As a conscientious mother, Mrs Siddons' instinct was to protect her daughters from the devil's profession of acting; as an actress, to protect herself from competition. She and William Siddons were anxious to secure conventional respectable lives for all their children. Only Henry, the eldest, became an actor. Their younger son, George, was a godson of the Prince of Wales, later George IV, and entered the Indian Civil Service.

In the character of a tender mother, with her son Henry Siddons, the only one of her children to follow his parents into the acting profession, in 'Isabella' by Thomas Southerne. Engraving, June 1785, London by Caldwall of a painting by William Hamilton © Victoria and Albert Museum.


Due to their mother's successful career, the girls were not brought up in expectation of having to work for a living. Mrs Siddons provided for them all their lives.

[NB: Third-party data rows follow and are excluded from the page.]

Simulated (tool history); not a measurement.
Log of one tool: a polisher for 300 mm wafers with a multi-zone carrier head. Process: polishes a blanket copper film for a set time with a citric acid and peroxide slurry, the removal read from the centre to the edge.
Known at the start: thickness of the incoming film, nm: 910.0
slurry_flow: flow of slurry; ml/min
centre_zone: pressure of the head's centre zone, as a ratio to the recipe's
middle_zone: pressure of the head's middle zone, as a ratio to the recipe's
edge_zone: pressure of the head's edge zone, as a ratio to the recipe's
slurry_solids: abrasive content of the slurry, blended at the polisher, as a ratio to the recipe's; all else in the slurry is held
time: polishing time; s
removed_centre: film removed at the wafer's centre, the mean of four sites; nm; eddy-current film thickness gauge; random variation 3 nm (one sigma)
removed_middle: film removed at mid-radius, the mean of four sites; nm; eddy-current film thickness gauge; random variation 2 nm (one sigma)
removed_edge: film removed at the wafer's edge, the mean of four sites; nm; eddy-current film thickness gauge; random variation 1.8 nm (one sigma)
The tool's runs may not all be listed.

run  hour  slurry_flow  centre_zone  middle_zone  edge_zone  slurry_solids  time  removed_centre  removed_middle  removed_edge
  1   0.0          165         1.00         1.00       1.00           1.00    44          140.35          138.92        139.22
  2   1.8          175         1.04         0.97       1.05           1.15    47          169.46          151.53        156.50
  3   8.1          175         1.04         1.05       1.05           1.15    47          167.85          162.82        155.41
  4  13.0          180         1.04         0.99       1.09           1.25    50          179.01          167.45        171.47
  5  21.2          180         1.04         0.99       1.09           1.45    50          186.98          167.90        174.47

All three girls were articulate, attractive, self-assertive and strong-willed, raised in a cultured household, conversing with the leading writers, artists and actors of the day. The eldest, Sarah Martha, known to the family as Sally, was reputed to be an accomplished song-writer. Weakening health cut short any professional aspirations of the two elder girls, and the youngest was brought up from the age of nine to be her mother's companion and solace in retirement, a sacrifice made without complaint or surrender of individuality; after Mrs Siddons' death, with her comfortable inheritance, she lived an active and happy life.

Her daughters were not downtrodden; they respected their mother and her career; the highly intelligent eldest and youngest daughters were protective of her professional creative needs, which included being spared emotional upset at home. 

Like other loving mothers, the only thing Sarah Siddons, the prophetess of emotion on stage, could not save her daughters from was their own feelings. Sally never blamed her mother for the part she played in the psychological drama - it wasn't a love story - with Thomas Lawrence that overwhelmed all of them. 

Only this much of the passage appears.